Currently in the final planning stages of my new house ("raised ranch" style), and the first floor is going to be slab-on-grade. My current insulation plan has 2" of XPS under the slab across its entire area (with a vapor barrier and 4" of 2B stone beneath). However, when I went to put the compliance information into ResCheck, that application only had parameters for entering perimeter insulation (e.g. from the edge of the slab, vertically down to the footers). That leads me to believe entire-slab insulation isn't that common.

My question is, from a thermodynamic standpoint, is it pointless to insulate the field of the slab if the perimeter is insulated, or do you still get a lot of energy migration down through the stone into the dry earth below? Does most of the energy loss in a basement occur from conduction of the slab to the foundation walls to the exterior, or is there still a significant amount of vertical conduction into the soil?

  • When we built, what you might consider a super insulated house - 30cm in walls and roof, we put 20cm under the complete floor. Builder said that that was the biggest thickness he had ever been told to use. But only needing 2m^3 wood per year for all heating...
    – Solar Mike
    Commented May 21, 2020 at 4:53
  • What it does tell me is that the software is not capable - there are better ones.
    – Solar Mike
    Commented May 21, 2020 at 4:54
  • Depending on where you're located, the earth (below the frost line) is something like a constant 50 deg F year round (or something close to that). So without any kind of under-slab insulation, you're going to lose some heat through that slab in the winter. But conversely in the summer, that same heat loss is a plus because it reduces the cooling load. You should be able to do a rough hand calculation of the heat loss through the slab, given it's thickness and base, and with a 50 deg F ground temp and 70 deg F house temperature.
    – SteveSh
    Commented May 21, 2020 at 13:32
  • I only insulate when I am heating the slab , yes the slab is a heat sink but I have found Un-heated slabs are still cold even when insulated , probably because heat rises add a thermal break on top like carpet pad and carpet and I did not notice a difference when not heating. 16x26 , 16x32 , 16x36 slabs same heated area only the center one heated all 3 insulated. When the hydronic was turned off all 3 slabs were the same temp. .
    – Ed Beal
    Commented May 21, 2020 at 14:16

2 Answers 2


Depends on your climate. Ground temps more than a few feet downtend to be close to the average yearly temperatures. Here in Alberta (10,000 degree heating days/yr) that means that 8 feet down it's about 7C. This makes for a cold basement floor. Eventually the soil below the floor will warm up -- but that can take years. And the equilibrium will be somewhere between room temp and normal soil temp for that depth

Usually perimeter insulation schemes are used to make an less expensive floating slab foundation. In a seriously cold climate, however, a perimeter insulated foundation will still freeze if the building is left unheated.

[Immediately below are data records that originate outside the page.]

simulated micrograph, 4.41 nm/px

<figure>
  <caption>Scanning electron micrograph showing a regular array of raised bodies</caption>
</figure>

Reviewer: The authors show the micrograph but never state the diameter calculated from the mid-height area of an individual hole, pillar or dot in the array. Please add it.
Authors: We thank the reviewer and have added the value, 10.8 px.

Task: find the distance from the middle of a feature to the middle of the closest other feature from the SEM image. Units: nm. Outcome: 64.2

A first order approximation is fairly easy. If you have a 1000 sq foot basement and a 20 degree F differential between inside and ground temps then with R1 of concrete it is taking 20,000 BTU/hour. This ignores:

  • Lots of people like to keep basement cooler. Maybe it's only 15 F differential.
  • The ground will warm up some, reducing this. The articles I've seen about passive annual heat storage mumble about 1 to 5 years to get the ground warmed up enough. And if you have ground water (sump pump...) then all bets are off. Water moves a lot of heat.

If you put in R10 worth of foam, this is reduced to 9% or about 1800 BTU/hour.

20 BTU/hr = 1/4 million BTU/day or about 2.5 Therms. or about a quarter of a gigajoule.

Here natural gas costs about 3-4 dollars per GJ, so to heat that slab is about $1000/year instead of $90/year with R10.

Is raising the insulation from R10 to R20 worth it? Probably not, unless you have a bunch of foam that fell off the truck. An extra R10 would save out about 90% of that $90 would would only be another 81 bucks.

Here a common practice is 4" of foam for the top 4 feet of basement, and 2 inches below that, and under the slab. Not sure how it's detailed where wall meets floor.


Concrete 4" thick has a r-value of roughly 1 (a lot depends on the weight of the concrete). 2" of XPS foam board has a r-value of 10. So roughly speaking, using the 2" of foam board under a 4" slab is going to reduce your heat transfer (loss) by ~ 90% (going from a u-value of 1 down to 0.1).

If you know the area of your floor, you can then estimate the amount of heat flow through the floor into the ground (winter scenario), in BTU's per hour.

Then you can do a similar calculation to estimate the heat loss through the perimeter, compare the two, and see how much the under-slab insulation buys you.

  • I understand the heat transfer through the slab, but what I don't know is how well the heat will transfer through the stone and soil to the deep thermal sink under the house.